The cake mixes the family brings for birthday celebrations turn solid in the heat and humidity, and their stove can’t properly bake them. The seeds they plant wash away in torrential rains, and those plants that do grow bear no fruit because there is nothing to pollinate them. Drought follows downpour.

Barbara Kingsolver’s 1998 novel “The Poisonwood Bible” weaves a tale both personal and political in the distinctive voices of the five Price women. It begins with Congo’s fight for independence and the CIA-backed coup that led to the murder of Patrice Lumumba and ends some 30 years later.

The idea came to her in 1985, Kingsolver said in an interview with The Guardian when the novel was published. She had read a book analyzing United States foreign policy that laid bare for her the way governments made enemies, she said, “overruling the autonomy of developing nations, much the way a condescending parent would rule a child. The analogy struck me as novelesque: a study of this persistent human flaw — arrogance masquerading as helpfulness — could be a personal story that also functioned as allegory.”

She spent the next decade researching and reading African politics, religion, the King James Bible, and missionary memoirs. She even spent a year in the Canary Islands to make research trips to Africa — central Congo remained too dangerous — while her daughter went to a safe European preschool. She read magazines from the 1950s and ’60s to understand the teenage language of the time.
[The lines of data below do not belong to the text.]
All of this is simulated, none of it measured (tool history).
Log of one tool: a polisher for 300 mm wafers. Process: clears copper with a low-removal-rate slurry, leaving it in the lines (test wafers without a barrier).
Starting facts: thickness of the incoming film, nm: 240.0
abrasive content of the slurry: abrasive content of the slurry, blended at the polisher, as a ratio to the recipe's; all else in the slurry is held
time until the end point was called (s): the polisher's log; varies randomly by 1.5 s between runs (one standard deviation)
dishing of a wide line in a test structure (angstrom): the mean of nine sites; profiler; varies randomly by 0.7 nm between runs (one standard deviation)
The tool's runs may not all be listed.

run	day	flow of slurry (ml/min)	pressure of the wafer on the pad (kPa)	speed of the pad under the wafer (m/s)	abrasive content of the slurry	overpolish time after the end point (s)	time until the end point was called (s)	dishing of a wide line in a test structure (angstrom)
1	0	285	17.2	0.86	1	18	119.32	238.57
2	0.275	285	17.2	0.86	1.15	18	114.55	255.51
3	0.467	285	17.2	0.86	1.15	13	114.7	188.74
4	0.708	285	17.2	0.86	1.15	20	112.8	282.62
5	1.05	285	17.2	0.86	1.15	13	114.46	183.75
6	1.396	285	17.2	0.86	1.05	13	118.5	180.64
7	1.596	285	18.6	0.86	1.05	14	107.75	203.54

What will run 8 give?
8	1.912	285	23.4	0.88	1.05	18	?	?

The structure for the novel, she said, rose from her struggles to take in the dark history. She wondered how she should feel about the U.S. stealing Congo’s independence. “Guilty? Indifferent? Scientifically curious, or politically apologetic? I saw many possible answers, and I liked the idea of creating a character who would personify each point of view: a gaggle of sisters under the dominance of a fierce patriarch, each of whom would try to survive him in her own way. They would tell the story. Gradually, each sister gained a personality and a voice.”

Each of the novel’s seven sections begins with a retrospective monologue by Orleanna, the girls’ mother. Having returned to Georgia, she recalls points in time from their experience in Africa. Her words are followed by chapters from her daughters, each with a distinctive voice, told in the present tense.

Each daughter is unique. Rachel, 15, is the oldest. She is obstinately American, a quintessential teen. “I always wanted to be the belle of the ball, but, jeepers, is this ever the wrong ball,” she writes. She is also the queen of malapropisms, longing for deodorant pads, flush toilets, “all the things I took for granite.”

The twins are a few years younger and have been in the gifted program at school. The dutiful Leah tries valiantly to follow in her father’s footsteps but ultimately cannot remain blind to his flaws, rigidity, and incapacity to understand the Congolese villagers he seeks to convert. She will go on to marry a Congolese dissident and remain in Africa.

Adah is hemiplegic and does not speak due to a birth injury. But she loves language, and her chapters are filled with rhymes, puns, and palindromes. When the family loses its stipend from the church and the country spirals out of control, the deathly ill Orleanna pleads with Nathan to save the family. Adah writes, “Our father irritably countered that the Lord operates in mysterious ways. As if she did not know. Serious delirious imperious weary us deleterious ways.”

Ruth May, age 5, is a clear-eyed observer, describing all she sees while also getting to know the local children.

“The grown-up Congo men are all named Tata Something,” she writes. “Tata Undo wears a whole outfit, cat skins and everything, and has a hat. Father had to go see Tata Undo to pay the Devil his due. And the women are all Mama Something even if they don’t have children.”

The story of the Congo itself is told somewhat indirectly through the villagers, an unreliable pilot who brings supplies to the village, and an itinerant preacher more attuned to the culture than Nathan.

Nancy Pearl, former executive director of the Washington Center for the Book at the Seattle Public Library, described four doors to reading: plot, character, setting, and language. “The Poisonwood Bible” is a telling example of Kingsolver’s ability to open those doors with her compelling characters, delivering a well-rounded and compelling account of a family at the center of personal and political upheaval.